Rabbi Aharon Marcus (1843-1916) theorizes that the word nun has been excised from Biblical Hebrew because Canaanites and other nations deified the “fish” or “sea-creature” that this word denotes, turning Nun into the name of a god. In order to downplay this development, Biblical Hebrew purposely left out the word nun from all books of the Bible, which is why dag became the standard word for “fish.”

Nonetheless, the word nun remains the standard word for “fish” in Hebrew's Semitic sister languages like Aramaic and Ugaritic. In fact, nun/nuna/nuni are the standard words used by the Targumim in translating the Hebrew dag, and they appear numerous times in the Talmud. For example, the Talmud (Kiddushin 25a) relates that the people of a certain town mocked Rav Hamnuna, whose name sounds like cham nuna (“hot fish”), by calling him kar nuna (“cold fish”). Plus, the letter NUN in the ancient paleo-Hebrew script (Ktav Ivri) looks like a fish.

When the Torah describes G-d creating sea-monsters known as a taninim (Gen. 1:21), Rabbi Marcus argues that at the core of taninim is the word nun, as the letter TAV is not part of the root. In offering this explanation, Rabbi Marcus explicitly rejects scholarly speculation that the word taninim is a Sanskrit loanword.

Interestingly, Rabbi Samson Raphael Hirsch (to Gen. 1:21) also suggests that the word tannin is derived from the word nun, but adds that nun itself is derived from the Hebrew word nin ("offspring," or in Modern Hebrew "great-grandchild"). He compares this to the word dag, which primarily denotes fecundity (as we saw last week), but also carries the additional meaning of “fish.”

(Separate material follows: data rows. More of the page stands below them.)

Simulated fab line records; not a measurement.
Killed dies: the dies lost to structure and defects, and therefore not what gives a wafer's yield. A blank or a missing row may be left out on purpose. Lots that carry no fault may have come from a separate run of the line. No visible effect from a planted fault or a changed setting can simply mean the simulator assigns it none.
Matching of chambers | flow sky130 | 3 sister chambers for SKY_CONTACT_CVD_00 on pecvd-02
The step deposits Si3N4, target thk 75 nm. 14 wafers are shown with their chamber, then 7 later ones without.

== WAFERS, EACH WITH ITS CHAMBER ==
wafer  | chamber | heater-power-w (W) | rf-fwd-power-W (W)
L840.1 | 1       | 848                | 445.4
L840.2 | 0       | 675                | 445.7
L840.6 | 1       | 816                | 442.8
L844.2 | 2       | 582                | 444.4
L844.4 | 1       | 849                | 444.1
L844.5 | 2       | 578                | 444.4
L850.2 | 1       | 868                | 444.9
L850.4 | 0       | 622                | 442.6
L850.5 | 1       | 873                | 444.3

Rabbi Ron Yosef Chaim Masoud Abuchatzeira takes the exact opposite approach from Rabbi Hirsch’s. Whereas Rabbi Hirsch suggested that the word nun comes from nin, Rabbi Abuchatzeira submits that nin actually comes from nun. The Talmud (Brachot 20a) relates that fish are fruitful and multiple in large quantities because they are not susceptible to the Evil Eye. Accordingly, explains Rabbi Abuchatzeira, the common word “offspring” (nun) is derived from the word “fish” (nun) in an effort to deflect the Evil Eye from upon one’s descendants.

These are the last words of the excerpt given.